Emergency Financial Managers, Emergency Manager Law — February 20, 2013 at 1:50 pm

With Detroit under an Emergency Manager, half of Michigan blacks will have no elected local government


A non-racist law with wildly racial impact

Back in December of 2011, I wrote a series of pieces that showed how Michigan’s Emergency Manager Law was having a skewed negative impact on African American cities. With Detroit on the verge of being assigned an Emergency Manager and with updated census data, it’s time to revisit the chart that put this law on the national radar.

If Detroit gets an Emergency Manager, 49% of the African Americans in Michigan will live in cities where their elected officials have been replaced by a single, state-appointed ruler.

Here is the data (with the African American population in Michigan updated to the correct 14.3% figure):

City Population % African American # of African Americans
Allen Park 27,921 2.1% 586
Benton Harbor 10,047 89.2% 8,962
Detroit 706,585 82.7% 584,346
Ecorse 9,414 46.4% 4,368
Flint 101,558 56.6% 57,482
Pontiac 59,887 52.1% 31,201
Total 686,945
Michigan 9,876,801 14.3% 1,412,383

[Source: U.S. Census Bureau]

If you include cities that are under consent agreements, Inkster with its 18,381 African Americans and River Rouge with 3,950, the percentage rises to 50.2% — over half.
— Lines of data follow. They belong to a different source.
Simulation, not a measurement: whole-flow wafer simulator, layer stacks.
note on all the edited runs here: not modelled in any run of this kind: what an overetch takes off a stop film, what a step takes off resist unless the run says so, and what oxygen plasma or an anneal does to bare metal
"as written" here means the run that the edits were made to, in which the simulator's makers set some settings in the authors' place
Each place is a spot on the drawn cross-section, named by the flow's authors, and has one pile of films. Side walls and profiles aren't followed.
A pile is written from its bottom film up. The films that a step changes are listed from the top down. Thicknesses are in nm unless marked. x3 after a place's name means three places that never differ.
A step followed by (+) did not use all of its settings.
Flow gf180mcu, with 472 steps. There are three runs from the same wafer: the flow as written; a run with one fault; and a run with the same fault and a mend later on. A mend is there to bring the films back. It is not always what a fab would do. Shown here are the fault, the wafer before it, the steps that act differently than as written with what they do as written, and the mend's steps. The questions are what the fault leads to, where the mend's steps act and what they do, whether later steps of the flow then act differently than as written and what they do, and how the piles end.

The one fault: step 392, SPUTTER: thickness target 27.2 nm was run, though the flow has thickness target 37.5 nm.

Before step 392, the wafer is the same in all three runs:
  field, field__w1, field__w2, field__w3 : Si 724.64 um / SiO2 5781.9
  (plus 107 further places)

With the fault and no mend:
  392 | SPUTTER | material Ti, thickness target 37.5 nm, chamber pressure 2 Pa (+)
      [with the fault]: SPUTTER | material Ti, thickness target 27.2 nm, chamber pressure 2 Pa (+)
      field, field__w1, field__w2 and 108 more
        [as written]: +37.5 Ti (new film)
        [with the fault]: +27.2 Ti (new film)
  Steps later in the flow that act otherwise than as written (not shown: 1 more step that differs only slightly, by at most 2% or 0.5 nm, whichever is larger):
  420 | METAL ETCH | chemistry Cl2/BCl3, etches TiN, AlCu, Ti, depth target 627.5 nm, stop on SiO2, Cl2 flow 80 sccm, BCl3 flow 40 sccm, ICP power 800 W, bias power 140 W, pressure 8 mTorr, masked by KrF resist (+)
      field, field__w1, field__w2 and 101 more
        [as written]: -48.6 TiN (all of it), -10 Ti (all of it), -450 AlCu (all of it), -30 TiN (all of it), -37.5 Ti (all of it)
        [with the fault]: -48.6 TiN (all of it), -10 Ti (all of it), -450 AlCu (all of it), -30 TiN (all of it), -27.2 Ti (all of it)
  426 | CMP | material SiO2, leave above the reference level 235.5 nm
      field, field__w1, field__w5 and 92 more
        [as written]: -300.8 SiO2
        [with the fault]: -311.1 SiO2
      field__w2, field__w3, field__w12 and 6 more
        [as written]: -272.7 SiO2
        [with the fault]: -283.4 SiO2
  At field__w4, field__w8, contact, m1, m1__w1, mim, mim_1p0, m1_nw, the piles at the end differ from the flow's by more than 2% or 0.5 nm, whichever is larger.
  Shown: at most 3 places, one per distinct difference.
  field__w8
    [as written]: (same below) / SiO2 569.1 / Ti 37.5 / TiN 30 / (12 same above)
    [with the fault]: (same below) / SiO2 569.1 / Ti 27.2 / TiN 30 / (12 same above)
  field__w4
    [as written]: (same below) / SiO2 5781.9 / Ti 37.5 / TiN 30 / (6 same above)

The school districts with Emergency Managers are also in majority black cities:

  • Detroit — 82.7%
  • Highland Park — 93.5%
  • Muskegon Heights — 78.3%

As I have said in the past, this law isn’t overtly racist. However, no matter how you slice it, its impact is blatantly skewed toward African American communities. In fact, except for Allen Park and Ecorse, over half of the residents in cities with Emergency Managers and consent agreements are African Americans.

This is, plainly put, the result of decades of racial inequality in everything from education and employment to housing and economic investment. So, while the law itself isn’t racist, the causes of the situations in which the law is applied most certainly have been.